Postgres experiments: deleting tables with referential integrity

22/06/2020

referential_integrity

Adding a foreign key constraint in postgres adds significant cost to deletions.

Here is a common “one-to-many” relationship, where each row in the large_table can have a link to many rows in the small_table.

DROP TABLE IF EXISTS large_table CASCADE;
DROP TABLE IF EXISTS small_table CASCADE;

CREATE TABLE large_table (
    id serial primary key,
    name text
);

CREATE TABLE small_table (
    id serial primary key,
    large_table_id serial REFERENCES large_table(id) ON DELETE CASCADE
);

Insert some test data:

INSERT INTO
    large_table (name)
SELECT
    md5(random() :: text)
FROM
    generate_series(1, 100000) s(i);

Delete rows from the large table:

-- (in reality we'll be deleting a subset of rows and using an index)
EXPLAIN ANALYZE DELETE FROM "large_table";
Delete on large_table  (cost=0.00..1893.18 rows=105918 width=6) (actual time=88.630..88.630 rows=0 loops=1)
  ->  Seq Scan on large_table  (cost=0.00..1893.18 rows=105918 width=6) (actual time=0.012..11.345 rows=100000 loops=1)
Planning Time: 0.089 ms
Trigger for constraint small_table_large_table_id_fkey: time=477.615 calls=100000
Execution Time: 570.642 ms

Even though there is no data in the small_table, postgres is spending ~80% checking the FK constraint.

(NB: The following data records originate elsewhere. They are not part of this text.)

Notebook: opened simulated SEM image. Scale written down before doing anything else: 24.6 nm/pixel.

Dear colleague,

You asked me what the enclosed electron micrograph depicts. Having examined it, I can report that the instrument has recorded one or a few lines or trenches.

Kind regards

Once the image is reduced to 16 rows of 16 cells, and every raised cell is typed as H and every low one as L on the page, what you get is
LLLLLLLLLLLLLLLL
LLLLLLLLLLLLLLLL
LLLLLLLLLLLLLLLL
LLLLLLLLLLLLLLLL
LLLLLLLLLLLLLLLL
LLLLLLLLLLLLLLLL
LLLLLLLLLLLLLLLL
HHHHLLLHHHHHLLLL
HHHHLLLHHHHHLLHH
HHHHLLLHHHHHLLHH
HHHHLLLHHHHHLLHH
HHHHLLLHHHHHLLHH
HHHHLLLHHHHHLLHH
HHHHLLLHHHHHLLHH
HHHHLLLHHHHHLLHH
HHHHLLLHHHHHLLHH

| large_table size (rows) | total time (ms) |
| -                       | -               |
| 10000                   | 50              |
| 100000                  | 500             |
| 1000000                 | 5000            |

Adding more tables with referencing keys increases the cost linearly:

| large_table size (rows) | number of referencing tables | total time (ms) |
| -                       | -                            | -               |
| 100000                  | 1                            | 500             |
| 100000                  | 2                            | 1000            |
| 100000                  | 3                            | 1500            |

Changing the constraint to ON DELETE NO ACTION actually increases response times:

CREATE TABLE small_table (
    id serial primary key,
    large_table_id serial REFERENCES large_table(id) ON DELETE NO ACTION
);
| large_table size (rows) | total time (ms) |
| -                       | -               |
| 10000                   | 100             |
| 100000                  | 1000            |
| 1000000                 | 10000           |

Now with some data in the small_table:

INSERT INTO
    small_table (large_table_id)
SELECT
    (SELECT id FROM large_table
	ORDER BY RANDOM()
	LIMIT 1)
FROM
    generate_series(1, 1000) s(i);

EXPLAIN ANALYZE DELETE FROM "large_table";
| large_table size (rows) | small_table size (rows) | total time (ms) |
| -                       | -                       | -               |
| 10000                   | 1000                    | 500             |
| 100000                  | 1000                    | 4000            |
| 1000000                 | 1000                    | 60000           |

We can significantly improve the response time by adding an index to the FK in the small table:

CREATE INDEX large_table_id_idx ON small_table(large_table_id);
| large_table size (rows) | small_table size (rows) | total time (ms) |
| -                       | -                       | -               |
| 10000                   | 1000                    | 75              |
| 100000                  | 1000                    | 750             |
| 1000000                 | 1000                    | 7500            |

If you really must, there are options to disable the FK triggers temporarily.

Machine specs:

- AMD Ryzen 5 3600
- NVME 512GB SAMSUNG SSD 970 EVO Plus
- 32GB DDR4